China and Gold Production
Out With the Old and In With the New: Gold Production Shifts to China
By Interfax-China 28 May 2007 at 12:52 PM GMT-04:00
resourceinvestor.com
CHENGDU (Interfax-China) -- China will become the world's largest gold producer by 2010, an industry insider said at the Western China Mining Summit 2007, held in Chengdu on Friday.
Chinese production of gold increased by 162.8 tonnes to 247.2 tonnes between 1997 and 2006, a trend that has also been mirrored in other developing countries like Peru, Russia and Indonesia, Morino G. Pieterse, editor of Goldletter International, a gold investment report, said. Emerging gold producing countries have increased output from 17.7% of global production in 1997, to a current 29.8%.
Conversely, gold production from traditional gold producing countries such as the United States and South Africa has steadily declined in recent years from 362 tonnes and 527 tonnes in 1997, to 251.8 tonnes and 291.8 tonnes in 2006 respectively. Across the board, gold output from traditional gold producing countries has fallen from 54.3% of global production in 1997, to 36.1% in 2006.
"China's gold output surpassed Australia's last year, is due to surpass U.S. production this year, and will surpass South African production within two years," Pieterse said.
In recent times, consumer demand has fallen steadily in line with gold production. However, this has not been reflected in gold prices, which averaged at $276.50 per ounce at the end of 2001 but have since spiked to $677.0 per ounce on April 30 this year.
Pieterse explained that skyrocketing global gold prices over the last 10 years has been led mainly by excessive market speculation, particularly by de-hedging in the last five years. Because the price surge is not a result of any significant supply and demand problems, gold prices will not rise above $700 per ounce in the future, Pieterse predicted.
Meanwhile, gold as a percentage of global currency has fallen from 84% in 1950, to 10% at present, Pieterse said. "While the United States still holds 76% of its currency reserves as gold, China holds only 1.4%, and has no real intention of significantly increasing that figure in the future."

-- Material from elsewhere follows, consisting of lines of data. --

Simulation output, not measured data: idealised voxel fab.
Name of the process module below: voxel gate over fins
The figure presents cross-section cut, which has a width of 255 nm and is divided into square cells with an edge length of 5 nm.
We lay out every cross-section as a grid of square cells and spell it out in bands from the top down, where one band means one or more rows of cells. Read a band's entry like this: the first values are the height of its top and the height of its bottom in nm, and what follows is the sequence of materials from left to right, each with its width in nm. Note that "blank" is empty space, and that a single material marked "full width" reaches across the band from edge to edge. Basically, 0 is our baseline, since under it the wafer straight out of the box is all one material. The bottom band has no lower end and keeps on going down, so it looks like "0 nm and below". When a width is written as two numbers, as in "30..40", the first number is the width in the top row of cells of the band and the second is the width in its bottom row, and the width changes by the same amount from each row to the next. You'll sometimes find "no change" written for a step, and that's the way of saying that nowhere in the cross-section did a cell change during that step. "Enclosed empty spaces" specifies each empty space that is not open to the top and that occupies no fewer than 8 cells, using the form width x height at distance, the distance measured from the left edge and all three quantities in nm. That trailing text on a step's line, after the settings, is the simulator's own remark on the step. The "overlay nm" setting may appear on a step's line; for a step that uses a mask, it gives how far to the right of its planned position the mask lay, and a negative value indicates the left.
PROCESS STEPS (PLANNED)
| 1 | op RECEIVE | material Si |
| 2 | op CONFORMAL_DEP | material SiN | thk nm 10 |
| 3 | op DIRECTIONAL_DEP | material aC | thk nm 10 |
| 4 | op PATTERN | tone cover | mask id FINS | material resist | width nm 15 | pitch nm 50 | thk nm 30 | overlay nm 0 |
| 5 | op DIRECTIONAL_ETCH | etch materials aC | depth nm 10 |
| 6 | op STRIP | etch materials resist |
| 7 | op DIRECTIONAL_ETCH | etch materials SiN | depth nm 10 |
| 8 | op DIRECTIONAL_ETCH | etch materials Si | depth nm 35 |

He commented that the widespread belief that emerging Asian economies, mainly China, will mass-purchase gold to make up central bank reserves is fundamentally mistaken and based on outdated western opinions.
"Everything I've learnt in the last 25 years about the gold market is now useless and outdated," Pieterse stated.
"Asian central banks are not mass-purchasing gold, and are far more interested in the base metals market to feed growing development," he added.
Nevertheless, investment in gold mining in China has rapidly increased over the last few years, rising from $5.1 billion in 2005 to $7.1 billion in 2006.
Growing investment also indicates that the recent rise in production costs has not curtailed investment. Although the cost of production has risen to around $400 per ounce, leaping gold prices have actually increased profit margins from 12.5% in 2003 to a current 43%, which is further encouraging investment.
While production costs in traditional gold mining countries are rapidly increasing, Chinese production costs still remain relatively low.
Steve Ryan, general manager of Oxiana, a precious metals company listed on the Australian Stock Exchange, commented that although local governments are sometimes unwilling to grant foreign companies access to very profitable mines, they are also unwilling to invest significant sums in prospecting and development. "There is plenty of room for exploration expansion by foreign companies in western China," Ryan said.
At present, China only attracts approximately 3% of global exploration investment, and given the relative lack of investment in western China, this figure can be expected to greatly increase in the next 20 years, Ryan said. One of the main reasons behind low foreign investment is a lack of confidence in China's legal structure, with western companies uncertain that their investment will be secure, particularly as mine investment can run into hundreds of millions of dollars.
James Moore, president and CEO of InterCitic Minerals, noted that the main problem was in the wording of Chinese mining law. "At the moment, the law states that a foreign company has 'priority rights' to a mine, if that was changed to 'full rights', foreign investment would flood into China almost immediately. However, it is more likely that there will be no change in the law, and it will take several foreign company success stories to increase foreign investor confidence in Chinese mine exploration," he said.
Furthermore, Pietrese added he considers the political risks in China to be minimal, and stressed that it is more a matter of finding suitable business partners and adjusting to the Chinese ways of carrying out business.
"China is now dictating global markets, not the West. At the same time though, it's in China's interest that the U.S. dollar does not fall by too much," Piterse said.
Pieterse also noted that recent media reports of U.S. dollar devaluation are "wildly over-exaggerated". The 20-year low reported in 2004 was only a temporary one-tenth of a cent drop, which quickly bounced back on market corrections. Conversely, the 14% temporary rise in 2005 received relatively little media attention.
Moreover, when the renminbi was de-pegged against the dollar in 2005, the dollar only fell by approximately 5%, Pieterse said.
But with monetary reserves of just over $1 trillion, a heavily devaluated dollar will still have a negative effect on China for the near future.